Kremlin budget policy affirms confidence in Russian economy
The Russian government has asked the Ministry of Finance to work out a budget from 2017-2019. The return to a three-year budget is seen as a sign of confidence that the Russian economy has stabilized following the effects of international sanctions and falling oil prices.
Russia had three-year budgets from 2007 until 2015 before switching to annual budget planning because of the acute drop in oil prices and uncertainty in the global financial markets.
According to business daily Kommersant, the three-year budget is already being prepared, and the ministries should propose preliminary calculations by March-April this year.
The budget for 2017-2019 is likely to be linked with corrections to the 2016 budget in April-May. By September 21 the Ministry of Finance will submit a final version to the government along with a draft budget forecast until 2030.
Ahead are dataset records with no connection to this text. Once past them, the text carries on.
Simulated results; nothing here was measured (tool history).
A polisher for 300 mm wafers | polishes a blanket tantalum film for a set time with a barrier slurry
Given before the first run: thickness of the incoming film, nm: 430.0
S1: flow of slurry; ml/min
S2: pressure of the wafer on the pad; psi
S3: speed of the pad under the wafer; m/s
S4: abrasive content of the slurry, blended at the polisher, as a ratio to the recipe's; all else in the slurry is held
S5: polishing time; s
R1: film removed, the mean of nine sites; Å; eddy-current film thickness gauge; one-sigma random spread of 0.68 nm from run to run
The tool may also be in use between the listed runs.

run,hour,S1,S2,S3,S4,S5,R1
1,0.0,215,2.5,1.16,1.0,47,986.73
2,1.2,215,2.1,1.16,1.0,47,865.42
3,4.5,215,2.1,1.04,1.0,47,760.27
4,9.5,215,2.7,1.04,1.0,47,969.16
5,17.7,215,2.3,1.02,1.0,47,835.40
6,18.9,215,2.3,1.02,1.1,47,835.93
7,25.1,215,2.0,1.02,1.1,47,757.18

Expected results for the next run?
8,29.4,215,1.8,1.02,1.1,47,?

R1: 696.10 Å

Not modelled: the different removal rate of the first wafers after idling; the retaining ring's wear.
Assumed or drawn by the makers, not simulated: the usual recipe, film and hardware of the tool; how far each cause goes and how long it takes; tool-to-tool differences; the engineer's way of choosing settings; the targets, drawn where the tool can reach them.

Russia switched to long-term budget plan in 2007 when it approved the financial plan for 2008-2010. According to Aleksey Kudrin, who was the finance minister at the time, a three-year budget should help to reduce the economy's dependence on oil and gas. In March 2009, the government temporarily abandoned this scheme and returned to a one-year budget in the aftermath of 2008 global crisis.
In 2015, collapsing oil prices forced the Kremlin to go back to one-year planning. This year, crude prices rebounded after hitting lows of $27 per barrel in January, reaching $40 per barrel in March.